Do not worry yourself too much about marriage for now. What you should do right now is to concentrate on building your self esteem. It is a good self esteem and confidence that will attract a person. Also who knows, you might find a guy that will help you out of this and you both will fall in love. So your body isn't a problem trust me. You see Rihanna isn't very well endowed right? Yet she is one of the top music stars in the world. Keira Knightley isn't very endowed either but she is one of the big names in Hollywood today. And it's just the same for many other actresses and singers out there. If all these people stopped to worry about their physical flaws, they wouldn't have the time to develop the things that truly matters and that got them where they are today. Concentrate on developing your talents and referring to yourself with a title that is much better than what you are using now. Also the fact that you say you are a book worm makes me perceive you as a smart lady. Do not trade that at all for any other thing, it will take you places so embrace it my dear.

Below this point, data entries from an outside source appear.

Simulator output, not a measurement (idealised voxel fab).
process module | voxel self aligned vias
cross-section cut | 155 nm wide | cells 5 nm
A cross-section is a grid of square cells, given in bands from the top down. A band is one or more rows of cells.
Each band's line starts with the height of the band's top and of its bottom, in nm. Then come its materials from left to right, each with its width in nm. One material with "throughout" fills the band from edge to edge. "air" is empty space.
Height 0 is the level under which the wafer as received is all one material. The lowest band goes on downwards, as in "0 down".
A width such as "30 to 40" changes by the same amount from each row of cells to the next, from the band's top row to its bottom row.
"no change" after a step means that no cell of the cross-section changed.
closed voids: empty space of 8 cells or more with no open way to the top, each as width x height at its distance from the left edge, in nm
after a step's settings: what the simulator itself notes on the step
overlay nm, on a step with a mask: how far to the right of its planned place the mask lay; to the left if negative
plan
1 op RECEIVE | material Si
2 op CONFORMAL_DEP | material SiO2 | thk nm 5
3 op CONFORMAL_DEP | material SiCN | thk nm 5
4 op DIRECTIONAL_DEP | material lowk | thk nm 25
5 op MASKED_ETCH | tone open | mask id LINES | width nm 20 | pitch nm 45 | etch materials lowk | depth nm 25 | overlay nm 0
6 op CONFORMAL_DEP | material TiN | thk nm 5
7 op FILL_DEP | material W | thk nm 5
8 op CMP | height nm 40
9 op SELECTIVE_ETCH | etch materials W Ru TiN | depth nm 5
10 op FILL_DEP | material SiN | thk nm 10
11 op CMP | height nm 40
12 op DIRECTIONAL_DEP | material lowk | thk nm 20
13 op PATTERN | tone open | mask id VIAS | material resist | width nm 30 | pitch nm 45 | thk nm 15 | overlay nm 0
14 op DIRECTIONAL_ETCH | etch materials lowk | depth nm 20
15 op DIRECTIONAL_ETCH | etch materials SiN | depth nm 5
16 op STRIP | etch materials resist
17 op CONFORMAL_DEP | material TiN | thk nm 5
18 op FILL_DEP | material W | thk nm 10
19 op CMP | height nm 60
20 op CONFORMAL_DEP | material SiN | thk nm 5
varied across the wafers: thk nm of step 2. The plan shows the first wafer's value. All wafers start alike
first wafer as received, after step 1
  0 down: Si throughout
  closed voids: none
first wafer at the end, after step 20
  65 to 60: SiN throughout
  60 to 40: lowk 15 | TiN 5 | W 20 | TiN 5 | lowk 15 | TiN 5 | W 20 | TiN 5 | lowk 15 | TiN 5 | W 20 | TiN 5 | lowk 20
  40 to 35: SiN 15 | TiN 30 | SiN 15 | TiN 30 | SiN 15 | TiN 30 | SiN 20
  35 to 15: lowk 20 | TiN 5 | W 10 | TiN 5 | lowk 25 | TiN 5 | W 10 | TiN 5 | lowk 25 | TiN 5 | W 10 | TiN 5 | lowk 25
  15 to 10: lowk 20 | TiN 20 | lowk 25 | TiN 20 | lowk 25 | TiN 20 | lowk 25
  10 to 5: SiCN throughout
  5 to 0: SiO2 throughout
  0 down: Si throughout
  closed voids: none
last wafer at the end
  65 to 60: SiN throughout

Finally about your singing and dancing. You might not get it all at once but you have to be ready to face those awkward moments that you might screw up in public. It however shouldn't stop you from improving your talent. As I mentioned above there is a reason I shifted your "Dear Ralph" to today. It's because of this months focus which is about taking chances. You need to start taking chances and utilizing opportunities. Explore your passion and talents more and find your calling. Your confidence wold boost if you can achieve this. And to be able to achieve the level needed for your confidence boost, you can't run away when you make the slightest mistake. You have to be strong.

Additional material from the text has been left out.